‘Project X’ revealed: Details on GE Aviation’s local expansion plans

The Economic Development Coalition for Asheville-Buncombe County announced June 17 that GE Aviation is planning a major expansion of local operations, putting an end to months of speculation about a deal that had been known as “Project X.”

Bound by nondisclosure agreements required by the company, local government officials have been secretly negotiating economic incentive deals with the business for months.

Buncombe County agreed to spend $15.7 million on land acquisition and facility construction, and give the company an additional $2.68 million in cash grants.

The city of Asheville approved giving the GE Aviation $1.5 million in tax breaks.

In exchange, the company plans to invest $126 million into its local facilities and hire an additional 52 employees.

Final approval of the project is still pending state incentives, according to a press release from the office of Gov. Pat McCrory.

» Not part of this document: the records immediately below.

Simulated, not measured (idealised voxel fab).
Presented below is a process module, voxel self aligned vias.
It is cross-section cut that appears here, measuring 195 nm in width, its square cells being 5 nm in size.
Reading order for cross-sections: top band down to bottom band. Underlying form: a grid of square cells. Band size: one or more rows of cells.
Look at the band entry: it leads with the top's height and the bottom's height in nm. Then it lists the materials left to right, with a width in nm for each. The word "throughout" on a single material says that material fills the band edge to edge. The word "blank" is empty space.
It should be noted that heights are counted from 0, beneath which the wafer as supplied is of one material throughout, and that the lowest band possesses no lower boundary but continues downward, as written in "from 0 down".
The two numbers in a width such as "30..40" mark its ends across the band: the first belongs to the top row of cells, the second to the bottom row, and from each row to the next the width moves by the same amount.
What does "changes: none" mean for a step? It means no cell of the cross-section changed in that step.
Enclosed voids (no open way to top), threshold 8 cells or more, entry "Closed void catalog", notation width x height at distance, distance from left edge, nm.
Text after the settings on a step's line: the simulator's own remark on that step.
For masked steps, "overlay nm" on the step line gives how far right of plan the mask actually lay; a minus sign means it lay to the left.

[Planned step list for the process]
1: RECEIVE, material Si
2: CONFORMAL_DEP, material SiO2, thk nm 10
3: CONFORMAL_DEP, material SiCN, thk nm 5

Here’s the full announcement from Economic Development Coalition for Asheville-Buncombe County:


Asheville, NC – In conjunction with the Economic Development Coalition for Asheville-Buncombe County (EDC), GE Aviation, a world-leading producer of commercial and military jet engines, announced plans for a multi-billion dollar, nationwide investment to revolutionize jet propulsion.  This investment will usher in new technology, design, and materials that will make GE jet engines the industry standard for efficiency, while simultaneously reducing emissions. 

Buncombe County is among four North Carolina counties partnering to attract over $195 million in potential new statewide investment by GE Aviation to accommodate the adoption of new technologies.  The expansion opportunity across four counties and three municipalities has initiated a series of coordinated, public economic development processes expected to conclude in Summer 2013 with a statewide announcement.  Buncombe County and the City of Asheville have worked closely with GE Aviation to retain and expand local production capabilities to accommodate production of the revolutionary aircraft engine material known as Ceramic Matrix Composite (CMC). 

Local expansion would bring a company investment of $126,000,000 in new, taxable capital equipment, and require the addition of 52 new positions to its current workforce of 300 in a new flagship facility in Sweeten Creek Industrial Park.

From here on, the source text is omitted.